4.	FDDI peering tests.  We have tested ENSS configurations that include
an FDDI interface and an RS960 T3 interface that peer with with 2 FDDI
equipped Cisco routers.

5.	Noise injection testing on T3 lines.  We have tested noise injection
on the T3 test network circuits with the aid of a test tool provided with the
T3Plus Inc. BMX45 bandwidth manager.  The results of these tests demonstrated
a T3 technologies DSU problem involving SNMP sub-agent signalling.  We have
addressed this problem for now with a change to the SNMP sub-agent.  A PROM
change to the DSU will be installed at a later date to avoid any additional
SNMP sub-agent overhead required to address this problem. Noise testing
on the research network is ongoing, in an attempt to find additional
problems during stress and other traffic load tests.

5.	T3 routing software testing.  One of the tests that we have always
wanted to conduct on the T3 Research network is the simulation of 60+ internal
routing peers that generate IS-IS LSPs which most accurately mimics the
production T3 network.  We never had enough nodes on the T3 Research network
to generate more than 10 of these internal IBGP peer sessions before.  We are
now testing with a modified version of our routing software that generates
multiple IBGP internal sessions so that we can simulate internal IS-IS routing
exchanges with several more internal peers.  This will improve our routing
software test environment now and in the future.
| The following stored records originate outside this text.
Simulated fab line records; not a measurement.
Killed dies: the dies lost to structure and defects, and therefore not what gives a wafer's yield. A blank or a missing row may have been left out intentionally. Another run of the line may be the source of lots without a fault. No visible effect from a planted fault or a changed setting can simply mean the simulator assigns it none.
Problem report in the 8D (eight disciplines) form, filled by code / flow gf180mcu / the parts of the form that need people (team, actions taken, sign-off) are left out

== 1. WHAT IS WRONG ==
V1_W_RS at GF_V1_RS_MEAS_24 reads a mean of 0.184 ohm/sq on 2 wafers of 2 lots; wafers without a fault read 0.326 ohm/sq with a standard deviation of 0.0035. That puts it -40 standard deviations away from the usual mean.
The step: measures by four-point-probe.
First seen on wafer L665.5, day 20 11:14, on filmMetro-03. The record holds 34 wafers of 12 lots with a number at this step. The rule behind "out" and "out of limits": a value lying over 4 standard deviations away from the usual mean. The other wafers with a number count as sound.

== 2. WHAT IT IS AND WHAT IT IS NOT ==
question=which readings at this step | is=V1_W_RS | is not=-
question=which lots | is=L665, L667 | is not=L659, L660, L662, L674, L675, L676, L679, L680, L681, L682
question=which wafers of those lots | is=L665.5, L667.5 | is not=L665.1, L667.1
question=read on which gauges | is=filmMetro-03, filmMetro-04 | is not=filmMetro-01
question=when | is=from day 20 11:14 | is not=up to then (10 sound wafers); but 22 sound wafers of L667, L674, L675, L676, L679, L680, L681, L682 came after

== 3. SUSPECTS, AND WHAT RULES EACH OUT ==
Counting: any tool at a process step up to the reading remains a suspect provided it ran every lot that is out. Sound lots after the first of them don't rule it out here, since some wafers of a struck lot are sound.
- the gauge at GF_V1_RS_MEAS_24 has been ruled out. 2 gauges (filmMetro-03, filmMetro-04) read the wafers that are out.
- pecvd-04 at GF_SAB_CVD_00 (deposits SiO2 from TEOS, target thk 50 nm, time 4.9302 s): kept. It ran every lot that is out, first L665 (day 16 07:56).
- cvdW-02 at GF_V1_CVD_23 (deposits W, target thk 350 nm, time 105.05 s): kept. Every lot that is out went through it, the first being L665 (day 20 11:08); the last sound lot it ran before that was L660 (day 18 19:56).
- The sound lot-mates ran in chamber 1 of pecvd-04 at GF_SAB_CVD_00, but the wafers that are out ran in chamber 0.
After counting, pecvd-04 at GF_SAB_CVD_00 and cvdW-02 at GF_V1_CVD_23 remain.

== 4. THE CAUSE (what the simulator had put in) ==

6.	T3 routing software enhancements.  There are several new enhancements
to the T3 routing software that we have tested with the RS960 technology
including an auto-restart function in the event of a daemon failure, BGP
version negotiation support, and correct support for the interpretation of
inter-AS external metrics.  These software changes are independant of the
phase-III deployment and will be scheduled for deployment during a
maintainence window that does not interfere with the phase-III deployment
activities.

Other Activities Related to RS960 Deployment
--------------------------------------------

	NOC training - The NOC requires well documented debugging procedures
that operators can understand and execute without problems.  This includes new
man pages from engineers on RS960 utilities and commands (e.g. ifstat,
ccstat, etc.).  A disaster recovery procedures checklist has been drafted
that includes information on how to recover from problems during and
following the deployment.

Appendix: Metric Adjustments on the T3 Network
	  by Elise Gerich, Merit/NSFNET Internet Engineering

(To fully appreciate the details here it would be appropriate
to refer to the map in the file pub/maps/t3topo.ps on merit.edu.)

With the advent of the RS960 card rollout, there has been some
concern about the performance limits of nodes which have
up to three RS960 T3 cards and at least one Hawthorne T3 card.

One of the strategies proposed to avoid congestion on the Hawthorne-
to-system-to-RS960 interaction is to bypass using links which
terminate in this configuration by tuning the link metrics. Since
there are multiple paths between any two pairs, it is important
to evaluate the effect changing link metrics has on the
network as a whole.

Since the RS960 card deployment is staged in five phases, we 
approached the problem by identifying the interfaces where
packets would have to traverse both flavors of cards and the
system, in each of the four phases of the deployment.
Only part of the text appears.